[ntp:questions] A proposal to use NIC launch time support to improve NTP
ulf at invalid.com
Wed Dec 19 00:05:49 UTC 2012
Brian Utterback <brian.utterback at oracle.com> wrote:
> On 12/13/2012 5:00 AM, Jonatan Walck wrote:
>>> This is going to be very hard to get it to be useful. Looking at
>>>> the specs for the card, the timestamp you give is relative to a
>>>> clock that is internal to the controller, and is only accurate to
>>>> the nearest second. That is, it is like the PPS in that it is
>>>> assumed that the clock is in sync to within .5 seconds to avoid
>>>> aliasing the timestamp.
>> The internal clock of the network controller is the PHC for IEEE1588,
>> it has a 1 ns resolution, and can be steered with a 32 bit fractional
>> of 1 ns. see SYSTIML and TIMINCA in the I210 datasheet.
>> // jwalck
> I know that. The problem is that there is going to be jitter introduced
> when you set the clock from the kernel. That is generally the problem
> with IEEE 1588, getting the time from the controller to the kernel and
> vice versa. If you have to go across a PCI bus for instance that will
> introduce jitter.
No, you capture the time for the 1 PPS pulse in the network controller.
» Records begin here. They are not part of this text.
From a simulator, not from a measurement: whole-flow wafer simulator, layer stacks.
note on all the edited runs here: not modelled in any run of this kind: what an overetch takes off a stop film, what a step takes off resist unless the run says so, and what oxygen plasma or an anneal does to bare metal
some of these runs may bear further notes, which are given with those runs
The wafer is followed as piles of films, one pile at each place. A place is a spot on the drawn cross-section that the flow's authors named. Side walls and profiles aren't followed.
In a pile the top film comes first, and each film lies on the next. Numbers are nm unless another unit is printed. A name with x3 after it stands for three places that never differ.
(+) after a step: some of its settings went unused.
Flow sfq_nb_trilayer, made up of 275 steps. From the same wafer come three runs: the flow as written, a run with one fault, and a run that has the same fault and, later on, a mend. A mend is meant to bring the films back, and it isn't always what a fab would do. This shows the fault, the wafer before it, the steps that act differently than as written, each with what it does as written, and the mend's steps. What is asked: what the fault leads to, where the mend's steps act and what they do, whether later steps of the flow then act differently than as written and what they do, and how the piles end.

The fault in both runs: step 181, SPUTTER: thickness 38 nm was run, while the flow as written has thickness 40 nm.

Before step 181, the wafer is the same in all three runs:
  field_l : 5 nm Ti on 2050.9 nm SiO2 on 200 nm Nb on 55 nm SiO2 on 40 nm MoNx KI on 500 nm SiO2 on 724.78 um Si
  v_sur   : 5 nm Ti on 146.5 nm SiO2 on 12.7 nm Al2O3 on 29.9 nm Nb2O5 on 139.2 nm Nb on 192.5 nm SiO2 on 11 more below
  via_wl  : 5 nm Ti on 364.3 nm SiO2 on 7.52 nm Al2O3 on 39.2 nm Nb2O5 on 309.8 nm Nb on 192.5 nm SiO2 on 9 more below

Then you tweak the count rate of the timestamp counter up or down.
Eventually you will have synchronized the timestamp counter with the 1 PPS
If you run the network contoller from a clocksource derived from the Cesium
You should get within a few ns from the pulse,
It is an inconvenient approach since you can easily synch your timestamp
with a 1 PPS pulse
using a few counters if you understand the issue.
Unfortunately, those counters are not available in the Intel chips, so we
have to use it they way they
want us to use it.
Since launch time will be the arrival time of the client request (through
+ a constant delay, any delays in the PCIe bus will not affect the
You just have to make sure that the constant delay added, is longer than
the processing time inside the server.